The title of Tim Blake Nelson's harrowing drama of Jewish death camp prisoners who rise up against their captors to "destroy the machinery" refers as much to the compromise and cloudy morality of collaboration as to the gray world coated in the smoke and ash of the crematoriums. Inspired by real-life events at the Auschwitz death camp, The Grey Zone stars David Arquette as a soul-deadened laborer whose being fiercely jolts to life when he finds a young girl alive among the gassed corpses. He's the heart and soul of an outstanding cast that includes Steve Buscemi and Daniel Benzali as revolt leaders, Allan Corduner as the shunned camp doctor, and Harvey Keitel as the commandant. Nelson's rapid pacing, intimate shooting, and terse, jagged dialogue give the moral debate a discomforting immediacy as it races a deadline. When doom hangs in the air, sure death creates unique priorities. --Sean Axmaker
SS-Oberscharfuhrer Eric Muhsfeldt:
I never fully despised the Jews until I experienced how easily they could be persuaded to do the work here. To do it so well. And to their own people! They'll be dead by week's end, every soul. And we'll replace them with others no different. Do you know how easy that will be?
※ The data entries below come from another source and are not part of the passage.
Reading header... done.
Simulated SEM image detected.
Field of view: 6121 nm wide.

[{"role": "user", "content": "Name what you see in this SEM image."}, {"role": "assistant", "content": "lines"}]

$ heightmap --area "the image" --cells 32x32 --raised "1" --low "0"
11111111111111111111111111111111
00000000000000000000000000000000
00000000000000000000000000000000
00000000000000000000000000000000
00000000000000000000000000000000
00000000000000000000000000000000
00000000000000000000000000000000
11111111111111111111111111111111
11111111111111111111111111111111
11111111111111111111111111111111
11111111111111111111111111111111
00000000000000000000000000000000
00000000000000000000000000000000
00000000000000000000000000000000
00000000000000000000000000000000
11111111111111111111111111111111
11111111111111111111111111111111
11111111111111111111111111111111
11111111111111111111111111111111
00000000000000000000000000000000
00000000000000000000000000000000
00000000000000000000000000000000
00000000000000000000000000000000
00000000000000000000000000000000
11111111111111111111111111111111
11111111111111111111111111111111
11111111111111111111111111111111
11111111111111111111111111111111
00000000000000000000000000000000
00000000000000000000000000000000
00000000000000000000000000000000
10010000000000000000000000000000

I used to think so much of myself... What I'd make of my life. We can't know what we're capable of, any of us. How can you know what you'd do to stay alive, until you're really asked? I know this now. For most of us, the answer... is anything. It's so easy to forget who we were before... who we'll never be again. There was this old man, he pushed the carts, and on our first day, when we had to burn our own convey, his wife was brought up on the elevator. Then his daughter... and then both his grandchildren. I knew him. We were neighbors. And in 20 minutes, his whole family, and all its future, was gone from this earth. Two weeks later, he took pills and was revived. We smothered him with his own pillow, and now I know why. You can kill yourself. That's the only choice. I want them to save you. I want them to save you more than I want anything. I pray to God we save you.
After the revolt, half the ovens remain, and we are carried to them together. I catch fire, quickly. The first part of me rises, in dense smoke, that mingles with the smoke of others. Then there are the bones, which settle in ash, and these are swept up to be carried to the river. And last, bits of our dust, that simply float there, in air, around the working of the new group... These bits of dust are grey. We settle on their shoes, and on their faces, and in their lungs. And they become so used to us, that soon they don't cough, and they don't brush us away. At this point, they are just moving, breathing and moving, like anyone else, still alive in that place. And this is how the work... continues.